July, July, July
Philadelphia International Records
July is, for me, a time of arrival. I arrived in New York, in 1979, aged 17, in July. My first trip to London, when I was 20, was in July; eighteen years later, in the same month, I moved to Wales. It wasn’t planned, it just happened.
Two weeks after my arrival in New York I was standing in a Bronx street party listening to a DJ play everything from James Brown to The Whispers to Big Youth. It was still hot at mid-night – bugs and small birds gathered around the street lights – the block was packed with people dancing and drinking. As the night wore on the songs got slower, and some time around three in the morning the DJ dropped July, July, July by Billy Paul. The perfect song at the perfect moment. Warm, summery, heavy, perfect. I knew that I had found my music.
When I arrived in London I began going to reggae sound systems and blues dances. The atmosphere there reminded me exactly of those New York block parties. Everybody came to dance, to forget their troubles, to be together, to be both soothed and excited.
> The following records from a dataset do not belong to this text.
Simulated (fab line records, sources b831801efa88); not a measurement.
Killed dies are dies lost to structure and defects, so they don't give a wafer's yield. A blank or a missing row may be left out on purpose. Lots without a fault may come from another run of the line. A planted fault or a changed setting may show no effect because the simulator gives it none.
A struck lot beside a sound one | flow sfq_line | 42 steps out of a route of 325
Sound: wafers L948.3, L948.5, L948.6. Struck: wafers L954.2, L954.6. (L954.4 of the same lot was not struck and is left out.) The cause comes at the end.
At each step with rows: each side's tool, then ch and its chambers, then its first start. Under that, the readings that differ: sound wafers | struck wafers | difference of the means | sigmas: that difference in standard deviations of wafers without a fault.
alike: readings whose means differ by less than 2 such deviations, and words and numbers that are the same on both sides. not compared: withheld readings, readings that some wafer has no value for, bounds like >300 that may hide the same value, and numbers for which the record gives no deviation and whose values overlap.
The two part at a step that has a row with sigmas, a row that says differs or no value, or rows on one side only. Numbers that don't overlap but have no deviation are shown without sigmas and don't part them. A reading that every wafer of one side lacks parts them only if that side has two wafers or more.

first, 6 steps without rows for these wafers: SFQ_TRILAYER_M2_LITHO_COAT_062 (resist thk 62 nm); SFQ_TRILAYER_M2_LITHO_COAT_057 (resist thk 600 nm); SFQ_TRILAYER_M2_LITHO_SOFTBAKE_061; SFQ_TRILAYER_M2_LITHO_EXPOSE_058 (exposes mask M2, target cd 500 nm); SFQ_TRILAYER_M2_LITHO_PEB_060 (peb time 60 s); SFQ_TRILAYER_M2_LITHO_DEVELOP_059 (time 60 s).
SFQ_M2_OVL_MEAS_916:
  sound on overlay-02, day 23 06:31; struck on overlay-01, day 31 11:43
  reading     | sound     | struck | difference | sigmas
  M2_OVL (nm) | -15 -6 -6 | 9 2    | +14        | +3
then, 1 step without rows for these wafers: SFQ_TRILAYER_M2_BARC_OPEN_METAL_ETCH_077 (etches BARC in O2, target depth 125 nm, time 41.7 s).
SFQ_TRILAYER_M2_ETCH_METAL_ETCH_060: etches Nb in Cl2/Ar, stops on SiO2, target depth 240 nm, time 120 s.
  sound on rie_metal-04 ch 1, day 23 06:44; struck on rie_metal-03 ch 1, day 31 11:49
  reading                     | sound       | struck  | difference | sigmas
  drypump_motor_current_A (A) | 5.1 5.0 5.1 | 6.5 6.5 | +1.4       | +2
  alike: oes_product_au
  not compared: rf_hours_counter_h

When I moved to Wales, to a remote farm, down a gravel track, with my nearest neighbour a mile away, I was able to play music as loudly as I wanted. That first month I arrived one of the first records I played was July, July, July. I played it at three in the morning, after a day spent clearing nettles and bracken. I was exhausted and wondering if I’d done the right thing. I was an outsider, a new comer. What did I know of life in the Welsh hills? I played it and remembered other Julys, other departures, other arrivals.
This morning I played it and danced around the room. It’s still, at the right time, the perfect song. I called my friend Rob, played it for him over the phone and asked, is this perfect? We both agreed: Billy Paul, Philly International, Gamble and Huff, summer – if it’s not perfect it’s as close as it comes.